Suburbs are generally places where the concentration of wealth is not so stark as it is in cities. Social agencies and fire and police departments are seldom facing the kind of daunting misery and hopelessness as are seen in cities.

Young African-American families  today are often seeking places in Kentucky, Tennessee or other Southern States where the pace of life is gentler and less frantic. The days of believing that you could always find assistance when living in poverty are long gone. Cities have struggled to keep up appearances and are turning to gimmicks like trolley cars to restore a quaint appearance to their inner cities. But that will not last for very long.
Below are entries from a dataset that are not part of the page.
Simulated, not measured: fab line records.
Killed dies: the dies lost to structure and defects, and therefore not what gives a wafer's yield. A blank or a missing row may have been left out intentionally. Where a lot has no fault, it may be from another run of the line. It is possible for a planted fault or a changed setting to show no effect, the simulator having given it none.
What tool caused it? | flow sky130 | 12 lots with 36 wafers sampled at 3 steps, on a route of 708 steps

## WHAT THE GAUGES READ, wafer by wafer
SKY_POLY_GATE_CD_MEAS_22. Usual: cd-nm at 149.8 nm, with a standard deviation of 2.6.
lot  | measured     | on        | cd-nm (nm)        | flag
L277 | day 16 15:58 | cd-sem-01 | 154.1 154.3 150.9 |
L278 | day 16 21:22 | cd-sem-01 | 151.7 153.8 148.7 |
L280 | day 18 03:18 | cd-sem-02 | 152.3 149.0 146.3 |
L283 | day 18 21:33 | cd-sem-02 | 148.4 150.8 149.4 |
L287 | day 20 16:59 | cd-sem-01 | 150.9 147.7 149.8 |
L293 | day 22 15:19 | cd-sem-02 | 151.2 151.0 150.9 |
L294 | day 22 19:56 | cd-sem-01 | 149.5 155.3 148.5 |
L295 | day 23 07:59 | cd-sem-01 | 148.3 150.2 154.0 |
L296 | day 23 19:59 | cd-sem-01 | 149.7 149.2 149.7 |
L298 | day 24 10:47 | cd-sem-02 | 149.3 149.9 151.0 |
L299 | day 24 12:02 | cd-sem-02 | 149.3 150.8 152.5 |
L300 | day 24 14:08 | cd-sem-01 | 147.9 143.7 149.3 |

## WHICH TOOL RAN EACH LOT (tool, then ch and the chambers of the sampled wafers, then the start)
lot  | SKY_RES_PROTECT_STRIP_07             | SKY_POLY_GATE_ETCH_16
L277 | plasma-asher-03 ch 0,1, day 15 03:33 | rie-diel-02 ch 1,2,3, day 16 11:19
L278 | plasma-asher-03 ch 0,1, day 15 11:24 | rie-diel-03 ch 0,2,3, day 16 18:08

The tide has turned and people not only want to eat organic foods, they want the land mass behind their homes to be places where that is possible. They want parks where you can go to have a picnic and not duck bullets or worry about rapists interfering with your daily jog. City life has shown itself to be sad enough that all of the mass transit in the world will not overcome your aversion to riding in a bus or train where feces are on the seat.

Life should never have gotten this far out of focus. But it has. No video can sanitize the reality and still be considered rational.

Additional Observations

Between 2000 and 2010 nearly 12,000 children plus their parents left the City of Atlanta, a loss of almost 12.5% of the under 18 population. In Midtown Atlanta and Downtown Atlanta the rate was double with nearly 25% of residents under the age of 18 leaving. Meanwhile, from 2000 to 2012 the number of college graduates between 25 and 34 increased by only 3%, besting only Cleveland and Detroit of the 51 largest metros. This created interesting conversation in blogs, the local newspaper, and other interested parties in Atlanta. In an age where young professionals are flocking to our cities, nearly every major metropolitan region outperformed Atlanta. The response? Questions were raised on livability, transportation, and amenities. And now the Atlanta Regional Commission (ARC) is forming a task force, a Millennial Advisory committee. Atlanta’s response to losing nearly 25% of its children? Not a thing.

What response can you have when the majority of big cities in this country have a population disproportionately skewed towards the lower end of the economic spectrum? It would not surprise me one whit to learn that cities like Atlanta and Chicago quietly thanked the Good Lord that yet another drain on their economy had been averted.

Urban America is essentially an economic albatross around the necks of the more affluent suburbs that surround them. Money from the Federal Government for education often gets siphoned off to pay for failing schools when it could keep suburban districts with more promising populations afloat.

You hate to sound harsh about all of this but frankly, schools and infrastructure are the sinkholes of economic growth that most accurately represent the failures of large cities. They are failing at educating their students, they have top heavy administrative departments and schools badly in need of repair. The day of the ‘money sponge‘ is over. Municipalities are going to have to sink or swim on the strength of their own ability to pay into their local coffers. Big Brother is broke.